2. During the 2014 elections the Station Commander of the Wembezi Police station at uMtshezi, Superintendent Mlaba, was recorded during the morning parade when he instructed police men to shoot IFP members and not to be scared of them. He said that they must use the material they have, referring to their guns. He said that they must protect the ANC because it was the ANC who liberated the country. He also said that the IFP are a bunch of killers that will perish in the next election. We made the tape available to the previous MEC for Community Safety, Willies Mchunu. That case was not resolved. We feel that IFP cases are not properly investigated because of influence by superiors.
The MEC for Community Safety & Liaison, Willies Mchunu promised to have the matter investigated by IPID.
To this day there has been no response from either the MEC or IPID. To us as the IFP we feel that this is nothing but a cover-up.
3. Bongani Ntshalintshali was shot and killed in 2010 by members of the Friends of VZ. This shooting took place in broad daylight after the funeral of Cllr Duma and in front of the SAPS from Wembezi Police Station and community members.
4. Mthembeni Majola was shot in 2010 which resulted in him being wheelchair-bound. During the court case, Crime Intelligence police never come to testify and there were threats that his attackers would strike again.
5. After several previous attempts, Zama Mkhwanazi was shot and killed in the morning in 2010, on the road in the area called Locksloy. No arrest has been made to date. He was the newly elected IFP Mbabazane Constituency Chairperson. He was getting threats from the Friends of VZ that he can’t be the chairperson.
6. There was also the case of the ambush of an IFP taxi coming from Ulundi in 2010. IFP councillors and members were in the taxi that was attacked. Fortunately the taxi was escorted by SAPS who also chased the attackers who abandoned their car in the bush. The police arrested one suspect who was associated with the Friends of VZ but the outcome of the case or its status is still unknown.

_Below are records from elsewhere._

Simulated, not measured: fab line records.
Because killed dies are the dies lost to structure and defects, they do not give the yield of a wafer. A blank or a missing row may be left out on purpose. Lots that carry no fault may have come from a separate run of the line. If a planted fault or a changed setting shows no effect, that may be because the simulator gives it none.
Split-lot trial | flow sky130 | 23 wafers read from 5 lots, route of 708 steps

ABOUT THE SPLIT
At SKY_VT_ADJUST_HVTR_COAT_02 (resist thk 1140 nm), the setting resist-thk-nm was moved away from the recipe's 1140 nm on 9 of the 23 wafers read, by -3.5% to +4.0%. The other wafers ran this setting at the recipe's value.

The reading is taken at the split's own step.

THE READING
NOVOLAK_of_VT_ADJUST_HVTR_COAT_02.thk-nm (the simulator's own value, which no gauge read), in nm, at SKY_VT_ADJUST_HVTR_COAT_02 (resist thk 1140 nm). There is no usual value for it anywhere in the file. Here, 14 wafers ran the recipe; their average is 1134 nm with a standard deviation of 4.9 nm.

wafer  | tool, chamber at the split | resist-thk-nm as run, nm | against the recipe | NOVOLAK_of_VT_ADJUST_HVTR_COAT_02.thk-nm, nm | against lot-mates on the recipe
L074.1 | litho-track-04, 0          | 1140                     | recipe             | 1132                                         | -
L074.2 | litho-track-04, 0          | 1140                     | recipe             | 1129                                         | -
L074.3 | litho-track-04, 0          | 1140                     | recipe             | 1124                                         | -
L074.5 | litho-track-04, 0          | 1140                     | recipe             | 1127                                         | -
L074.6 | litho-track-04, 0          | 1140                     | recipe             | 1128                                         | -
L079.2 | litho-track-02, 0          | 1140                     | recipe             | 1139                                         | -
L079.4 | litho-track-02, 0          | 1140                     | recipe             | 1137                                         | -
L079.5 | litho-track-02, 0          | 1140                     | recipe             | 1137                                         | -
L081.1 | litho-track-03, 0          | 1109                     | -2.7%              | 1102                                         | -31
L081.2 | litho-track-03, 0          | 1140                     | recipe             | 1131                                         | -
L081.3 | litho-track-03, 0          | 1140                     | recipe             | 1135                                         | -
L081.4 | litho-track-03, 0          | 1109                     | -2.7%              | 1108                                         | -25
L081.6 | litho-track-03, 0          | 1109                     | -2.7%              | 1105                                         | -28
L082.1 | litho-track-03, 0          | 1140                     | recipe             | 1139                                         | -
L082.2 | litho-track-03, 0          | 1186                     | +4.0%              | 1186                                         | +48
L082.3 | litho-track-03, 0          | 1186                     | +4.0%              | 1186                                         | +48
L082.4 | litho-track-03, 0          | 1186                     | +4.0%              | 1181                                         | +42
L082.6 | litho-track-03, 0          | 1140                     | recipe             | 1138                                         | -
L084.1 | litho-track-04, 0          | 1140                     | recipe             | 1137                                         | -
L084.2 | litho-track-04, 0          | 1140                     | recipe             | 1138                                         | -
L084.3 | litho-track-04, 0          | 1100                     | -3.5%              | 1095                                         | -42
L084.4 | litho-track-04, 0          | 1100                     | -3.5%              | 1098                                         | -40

7. In the Zwelisha area, the father of Njabulo Mabaso who was the Treasurer in the IFP’s Mbabazane Structure was shot and killed. He was carrying a two-year old child who was also shot dead. It was said at the time that the killing was to revenge Cllr Duma. The investigating Office was Mr Vidima from the Wembezi Police Station. No arrest has been made to date.
8. It is also of great concern that it seems that political interference in police investigations is continuing. An example of this is that several IFP councillors were arrested only days before the by-election in May 2017 after the municipality was dissolved by the MEC for COGTA. These councillors were arrested for so-called crimes that took place in November 2016 (Nquthu Police Cas No: 1203/17) and the other in January 2017 (Nquthu Police Cas No: 1345/17).
The January 2017 case is that of an induna who is an IFP councillor who caught people cutting down trees on his land. He confiscated the chainsaw that was used and handed it to the police when he reported the matter at the Nquthu police station. Again just days before the May 2017 by-election, he was arrested on a charge of robbery in connection with the chainsaw. This is obviously ludicrous because the complainant in this case is unknown and this smacks of political interference.
With regard to the killings in Ethekwini, it is our view that the Ethekwini Municipality must take full responsibility for not investigating allegations that people were selling beds at the hostels. This is illegal and has led to overcrowding and numerous social ills. It is common knowledge that people flock to Ethekwini in search of work and a better life. Due to this influx of people, accommodation is difficult to find and very expensive for people who are either unemployed or are earning very little. This creates opportunities for those who have rooms at the hostels to exploit those who are desperate for a place to live. The small rooms at the hostels have become overcrowded and have become hiding places for assassins and other criminals. These buildings are not well maintained by the municipality. Sewer systems malfunction, water pipes are leaking, lighting is very bad and the bush on the grounds are overgrown. Such conditions are ideal for criminal activity as is evidenced from the ongoing killings. The municipality is not taking the issue of violence around Durban seriously since it has representation on the Multi-Party Intervention Committee but there is no member that attends the meetings.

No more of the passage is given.